E.I. du Pont: Shaping America with Science and Engineering
When 29-year-old Eleuthère Irénée du Pont set sail for America in 1799, he had no idea he’d soon found a company that would change the course of science and business in the United States. That company would also, many years later, play a key role in the “westward expansion” that would be one of the defining themes of 19th century American history.
Yet even with all that to come, young E.I. du Pont had already experienced a lifetime’s worth of adventure.
His father, Pierre Samuel du Pont, was an influential figure in France. Pierre’s many roles included publisher, economist and advisor to the monarch, Louis XVI.
Inspired at a Young Age
Pierre was also a friend of Antoine Lavoisier, who came to be known as “the father of modern chemistry.” And so, in 1785 at age 14, E.I., demonstrating an early interest in science, became an apprentice to Lavoisier at the French government agency responsible for the manufacturing of gunpowder.
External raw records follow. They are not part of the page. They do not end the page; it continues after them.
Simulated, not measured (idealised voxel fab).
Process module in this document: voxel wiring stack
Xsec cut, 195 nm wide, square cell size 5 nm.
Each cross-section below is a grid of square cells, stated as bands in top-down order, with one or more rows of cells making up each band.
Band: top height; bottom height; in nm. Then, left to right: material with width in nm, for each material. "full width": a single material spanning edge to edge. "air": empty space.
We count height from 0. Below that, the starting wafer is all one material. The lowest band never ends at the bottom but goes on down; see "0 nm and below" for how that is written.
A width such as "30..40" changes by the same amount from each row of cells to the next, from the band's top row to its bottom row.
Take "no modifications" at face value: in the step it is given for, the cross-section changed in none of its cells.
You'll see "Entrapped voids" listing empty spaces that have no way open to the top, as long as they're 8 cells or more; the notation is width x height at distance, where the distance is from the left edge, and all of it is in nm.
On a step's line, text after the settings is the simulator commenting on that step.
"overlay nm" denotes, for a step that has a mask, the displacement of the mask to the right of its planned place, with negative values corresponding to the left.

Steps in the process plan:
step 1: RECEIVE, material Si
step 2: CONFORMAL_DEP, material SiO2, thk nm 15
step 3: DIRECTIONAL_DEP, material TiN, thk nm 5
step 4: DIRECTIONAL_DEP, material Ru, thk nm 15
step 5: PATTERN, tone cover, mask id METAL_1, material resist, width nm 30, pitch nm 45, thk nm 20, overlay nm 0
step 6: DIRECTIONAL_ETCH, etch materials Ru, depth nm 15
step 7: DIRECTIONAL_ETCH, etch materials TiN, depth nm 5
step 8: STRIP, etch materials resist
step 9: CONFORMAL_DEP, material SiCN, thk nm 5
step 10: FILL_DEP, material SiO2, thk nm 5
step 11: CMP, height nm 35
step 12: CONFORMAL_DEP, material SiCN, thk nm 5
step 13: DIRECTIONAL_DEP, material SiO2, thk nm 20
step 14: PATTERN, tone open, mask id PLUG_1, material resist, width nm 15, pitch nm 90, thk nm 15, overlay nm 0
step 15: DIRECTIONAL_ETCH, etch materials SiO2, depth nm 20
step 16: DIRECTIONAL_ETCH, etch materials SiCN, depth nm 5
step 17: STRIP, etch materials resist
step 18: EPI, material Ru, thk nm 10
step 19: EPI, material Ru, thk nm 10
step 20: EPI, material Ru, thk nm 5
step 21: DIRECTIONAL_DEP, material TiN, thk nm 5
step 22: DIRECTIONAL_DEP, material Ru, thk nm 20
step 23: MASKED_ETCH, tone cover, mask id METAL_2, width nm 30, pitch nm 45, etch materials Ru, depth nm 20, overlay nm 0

Before this period, gunpowder was produced by artisans who measured out ingredients by feel, explains Thomas Apel, a research fellow with the Chemical Heritage Foundation.1 But around this time, the French government wanted to replace this method and instead, take an approach based on scientific reasoning. They turned to Lavoisier, who was earning great acclaim for changing chemistry from a qualitative to quantitative discipline, to do so.
“The typical chemistry student in this period would sit in a classroom and watch his professor perform experiments,” Apel says. “In contrast, du Pont would have been working at a well-organized, well-staffed chemical enterprise devoted to all facets of gunpowder. There was nothing else at the time that has this level of chemical endeavor that was so well-organized.”
Irénée du Pont2, Jr., E.I.’s great grandson, said that Louis XVI required Lavoisier to build his own house in the middle of the gunpowder plant to ensure he always kept safety in mind. The apprentice lived in the same house, meaning that safety was on the top of E.I.’s mind as well.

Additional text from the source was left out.